REVIEW: The Look of Silence

7 09 2014

Telluride Film Festival

When I was in eighth grade, I had the remarkable opportunity to hear a Holocaust survivor recount his experiences surviving the cruelty of the Nazis.  After his speech was over and the whole room was crying, he stood at the front of the room and received hugs and other warm gestures from anyone who wished to embrace him.  No gesture of kindness could erase all the pain he endured, but it somehow felt like the only possible way to end the session.  The hug became a sort of promise to bear witness moving forward.

I had never seen anything like it again until I left my screening of “The Look of Silence” at the Telluride Film Festival, which the documentary’s protagonist, Adi Rukun, attended.  After a brief Q&A following the film, the crowd somberly filed out (appropriately, in silence).  And when the bright sunlight entered my eyes, I noticed a sight both moving and surprising: a queue had formed to embrace Adi.  One man seemed to clutch him firmly for well over a minute.
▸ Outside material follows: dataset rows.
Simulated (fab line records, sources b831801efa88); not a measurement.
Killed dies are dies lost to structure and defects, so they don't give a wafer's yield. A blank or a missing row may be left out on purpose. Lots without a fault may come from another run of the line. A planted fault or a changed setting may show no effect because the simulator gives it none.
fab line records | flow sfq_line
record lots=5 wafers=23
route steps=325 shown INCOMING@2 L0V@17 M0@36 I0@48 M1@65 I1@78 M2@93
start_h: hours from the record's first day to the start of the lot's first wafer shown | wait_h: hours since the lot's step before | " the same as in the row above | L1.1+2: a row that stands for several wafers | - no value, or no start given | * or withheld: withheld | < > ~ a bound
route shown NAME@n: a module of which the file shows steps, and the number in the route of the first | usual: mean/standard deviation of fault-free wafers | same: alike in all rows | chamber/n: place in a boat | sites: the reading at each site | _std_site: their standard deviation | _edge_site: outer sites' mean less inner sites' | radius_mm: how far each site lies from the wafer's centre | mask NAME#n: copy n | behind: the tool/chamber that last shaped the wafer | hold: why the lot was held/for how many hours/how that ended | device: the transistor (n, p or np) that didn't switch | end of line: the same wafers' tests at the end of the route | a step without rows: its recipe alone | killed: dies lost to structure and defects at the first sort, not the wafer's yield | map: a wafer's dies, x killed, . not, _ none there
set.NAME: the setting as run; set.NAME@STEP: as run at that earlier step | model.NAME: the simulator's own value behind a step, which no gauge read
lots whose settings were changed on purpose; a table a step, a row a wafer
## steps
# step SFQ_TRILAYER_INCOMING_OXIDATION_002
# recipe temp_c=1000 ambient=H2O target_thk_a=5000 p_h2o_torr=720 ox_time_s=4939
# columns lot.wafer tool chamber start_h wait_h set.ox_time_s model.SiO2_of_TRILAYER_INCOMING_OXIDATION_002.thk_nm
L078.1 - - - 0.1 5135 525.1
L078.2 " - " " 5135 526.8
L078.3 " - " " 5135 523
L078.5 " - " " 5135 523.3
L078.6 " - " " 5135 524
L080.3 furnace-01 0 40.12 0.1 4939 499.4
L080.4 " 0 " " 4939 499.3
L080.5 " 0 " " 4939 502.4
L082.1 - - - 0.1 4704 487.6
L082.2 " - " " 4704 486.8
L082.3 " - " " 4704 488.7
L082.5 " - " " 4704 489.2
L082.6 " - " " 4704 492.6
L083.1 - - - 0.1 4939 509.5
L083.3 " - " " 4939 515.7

“The Look of Silence” is the kind of film that can inspire such a deep outpouring of emotion with its brutally pared-back power.

The Look of Silence

In the film, documentarian and humanitarian Joshua Oppenheimer revisits the subject of the 1960s Indonesian genocide that made him an Oscar nominee last year with “The Act of Killing.”  That film, as profound an impact as it had upon release, rubbed me the wrong way as it allowed (at least in my audience) repeated instances of laughter at the excesses of men who took joy in murdering large quantities of people.  “The Look of Silence,” its companion piece, thankfully operates under the appropriate sense of solemnity and reverence that is rightfully due to the victims of the extermination and their families.

The narrative journey Oppenheimer fashions in his second take on the subject is assuredly less flashy and entertaining.  It moves slowly and episodically towards its conclusion, never quite signaling where it will eventually deposit us.  “The Look of Silence” occasionally frustrates with its gentle, slow pacing, yet the periodically interspersed revelations more than redeem any plot sluggishness.

To elaborate on Adi’s travails in any great detail would only rob you of experiencing the intellectual and emotional impact of the film.  With Oppenheimer’s help, he embarks on a dangerous and painful quest for answers about the killing of his brother, Ramli, at the guns of a death squad.  What the two uncover is far more than just textbook examples of the social construction of morality or the banality of evil.

That the killers boast of their exploits is hardly news to anyone who saw “The Act of Killing,” but “The Look of Silence” still finds new ways to explore how that past continues to loom large over the present in Indonesia.  The perpetrators continue to perpetuate their revisionist narrative of history, not only by making ludicrous claims as “some of the communists wanted to be killed,” but also through more insidious means of controlling thought and expression.

Ultimately, the film is not about the killers, though; it is about Adi – and subsequently every other Indonesian citizen in his position.  Oppenheimer frequently circles back to a scene of Adi watching a video of two military men detailing how they committed Ramli’s murder.  The camera often lingers on his calm gaze, which contains so much more than merely the look of silence.  The same subterranean power gives haunting resonance to every moment in “The Look of Silence” on the whole.  B+3stars





Telluride Film Festival Diary, Day 4

1 09 2014

9:30 A.M.: Nothing says “Happy Monday morning!” quite like a film on genocide in Indonesia!  Time for Josh Oppenheimer’s “The Look of Silence,” his follow-up to the Oscar-nominated documentary “The Act of Killing.”

11:40 A.M.: Well. That was heavy. Need something to cheer me up ASAP. Found “The Look of Silence” a more appropriate, solemn look at the massacre than “The Act of Killing.”

11:55 P.M.: Werner Herzog might have just cut me in line for lunch.

Sophie Barthes and Ramin Bahrani

Sophie Barthes and Ramin Bahrani

3:30 P.M.: After a nice Q&A with Oppenheimer, I dashed across Telluride on my bike to make the 3:30 showing of “The Imitation Game.” I’m going to be panting for the next 30 minutes, but it’s going to be totally worth it!

6:05 P.M.: Just got back in line at the same theater, now to see “Rosewater” (Jon Stewart’s directorial debut).

8:35 P.M.: And now it’s time for my final film at the festival, “Wild” (starring Reese Witherspoon!). I only got halfway through the book before coming here, so that’s going to be interesting watching the movie.

Also, “The Imitation Game” was solidly good, and “Rosewater” was a nice film if not particularly great.

12:59 A.M.:  Well, folks, that’s my first Telluride Film Festival in the books!  Closed out on a good note with “Wild,” which was a very pleasant surprise.  Depending on how you want to count, I saw roughly 15 films in 4 days.  So a lot of reviewing will be coming up in the next few days!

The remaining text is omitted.